Rail workers strike again against DOO

Submitted by AWL on 5 September, 2019 - 8:30

Guards on South Western Railway are striking again from 30 August – 2 September, as their fight against the imposition of Driver Only Operation (DOO) goes on.

Company figures expected that 40% of services would be cancelled on Friday 30 August and Monday 2 September, with up to 50% of services cancelled at the weekend. Union activists believe these figures could be conservative.

As guards prepared for the strike, the news that SWR’s parent company First had received £32 million from the government, in compensation for the impact of anti-DOO strikes. This means that taxpayers have subsidised a private company to minimise the impact of industrial action, significantly weighting the scales against workers.

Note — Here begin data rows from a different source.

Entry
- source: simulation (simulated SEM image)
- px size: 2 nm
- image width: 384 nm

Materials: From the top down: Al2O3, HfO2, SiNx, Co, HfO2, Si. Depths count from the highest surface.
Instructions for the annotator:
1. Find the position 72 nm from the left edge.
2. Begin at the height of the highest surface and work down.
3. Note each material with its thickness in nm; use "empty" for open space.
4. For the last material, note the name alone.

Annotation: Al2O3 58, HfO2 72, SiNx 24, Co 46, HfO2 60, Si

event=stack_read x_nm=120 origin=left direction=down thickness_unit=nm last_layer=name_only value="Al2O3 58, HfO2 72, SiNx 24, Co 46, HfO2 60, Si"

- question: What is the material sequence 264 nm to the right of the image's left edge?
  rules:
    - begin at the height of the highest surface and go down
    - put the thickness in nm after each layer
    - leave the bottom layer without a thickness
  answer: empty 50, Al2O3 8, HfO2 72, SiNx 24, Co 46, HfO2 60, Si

On Merseyrail, RMT has suspended strikes due for 24 August, 3 September, and 5 September, after bosses made a revised offer. The new proposal does represent progress, most significantly in moving away from Merseyrail’s previous position of retaining guards’ jobs at the expenses of cuts in other areas, including cleaners’ jobs.

But questions remain over the detail of the deal, and whether guards will retain control of opening and closing doors.

We’ve been here before on other companies, namely South Western and Northern, when a deal touted as providing a “guard guarantee” was reached, leading to the suspension of strikes, only to find that, freed from the pressure of industrial action, bosses’ interpretation of the deal turned out to be little more than a soft form of DOO, leading to strikes being reinstated.

Merseyrail is the company where strikes have been strongest, bolstered by near unanimous support from Aslef driver members refusing to cross RMT picket lines. Those strikes were demobilised for months while dodgy deals, trading cleaners’ jobs for guards’ jobs, were brought back to the RMT NEC.

Now, having finally made the decision, under the pressure of Merseyrail workers’ mass meetings, to reinstate action, suspending strikes merely to “continue talks” about a new deal is a significant risk.

If the details of the new proposal are not ironed out to workers’ satisfaction – i.e., a firm commitment to retain safety-critical guards’ jobs, with control of the doors – the further strikes planned for 30 September, 2 October, and 4 October must go ahead.